(Editor’s Note: Tuesday, April 22, is Earth Day, a day that we celebrate the Earth. On Earth Day, we remember to appreciate nature and learn ways to protect our environment and find ways that we can help keep the planet clean! In celebration of Earth Day we are reprinting two guest editorials from the Progressive Media Project in relation to Earth Day.)
By Hank Kalet
The environment appears to be the forgotten issue during this year’s presidential election.
That’s why we should view this year’s Earth Day celebration as an occasion to put environmental issues on the table.
Here are four crucial ones.
1. Fuel economy standards: Motor vehicles generate about one-fourth of all carbon dioxide emitted into the atmosphere in the United States, according to the Union of Concerned Scientists. Controlling the emission of carbon dioxide, the chief cause of climate change, will require a reduction in the amount of fuel used.
Which candidate advocates that we drive less and rely more on mass transit?
Which one insists that we improve fuel economy standards and plug a loophole that holds light trucks and some SUVs to a lower standard?

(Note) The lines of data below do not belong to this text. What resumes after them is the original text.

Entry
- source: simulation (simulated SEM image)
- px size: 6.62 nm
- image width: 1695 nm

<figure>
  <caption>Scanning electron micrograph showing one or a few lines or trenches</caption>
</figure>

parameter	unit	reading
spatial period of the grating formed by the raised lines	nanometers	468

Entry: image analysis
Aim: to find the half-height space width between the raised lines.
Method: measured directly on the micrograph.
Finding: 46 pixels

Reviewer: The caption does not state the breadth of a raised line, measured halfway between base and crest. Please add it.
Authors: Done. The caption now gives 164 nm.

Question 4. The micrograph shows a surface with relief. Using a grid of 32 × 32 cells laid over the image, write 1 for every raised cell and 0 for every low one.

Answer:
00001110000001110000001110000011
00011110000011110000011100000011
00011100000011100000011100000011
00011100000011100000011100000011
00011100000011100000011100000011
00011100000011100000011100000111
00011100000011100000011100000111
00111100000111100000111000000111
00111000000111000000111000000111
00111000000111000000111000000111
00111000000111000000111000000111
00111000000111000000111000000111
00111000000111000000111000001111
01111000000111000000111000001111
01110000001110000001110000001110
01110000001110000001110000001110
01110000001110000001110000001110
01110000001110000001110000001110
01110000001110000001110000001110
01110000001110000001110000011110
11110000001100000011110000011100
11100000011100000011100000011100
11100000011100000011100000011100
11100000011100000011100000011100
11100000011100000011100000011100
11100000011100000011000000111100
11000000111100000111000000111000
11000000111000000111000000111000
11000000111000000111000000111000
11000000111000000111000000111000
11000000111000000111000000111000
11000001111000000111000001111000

And which one wants to invest in new technologies and renewable fuels and support electric, hybrid and fuel-cell cars?
2. Reducing our reliance on and eventually ending our use of coal to generate electricity. Electricity generation is responsible for about 40 percent of fossil-fuel-generated carbon dioxide, with coal making up about half of the total, according to the Environmental Protection Agency.
Which candidate has a plan for reducing the use of coal?
3. Nuclear power. This is being sold as a trendy alternative to fossil fuels, because nuclear power does not produce greenhouse gases. But nuclear power plants do produce radiation and pose significant safety issues. What’s more, “nuclear power costs substantially more than electricity made from wind, coal, oil or natural gas,” because of high capital costs and debt, according to the environmental writer Mark Hertsgaard in an article in the San Francisco Chronicle in 2005. Nuclear power is “seven times less cost-effective at displacing carbon” than energy efficiency, he added.
Which candidate sees through the propaganda about nuclear power?
4. Land use and deforestation. The steady loss of forested land accelerates climate change because forests store carbon and slow its emission into the atmosphere. American forests function as “net carbon sinks,” meaning they store more carbon than they allow into the atmosphere, notes the Union of Concerned Scientists. Preserving forested land, therefore, could help reduce net carbon emissions especially if the United States can assist tropical nations in their preservation efforts.
Which candidate best understands the need to preserve forests?
Unfortunately, no single candidate has a perfect score on all these environmental questions.
This Earth Day, the press should demand answers from the candidates so that voters can make an informed choice on this vital issue.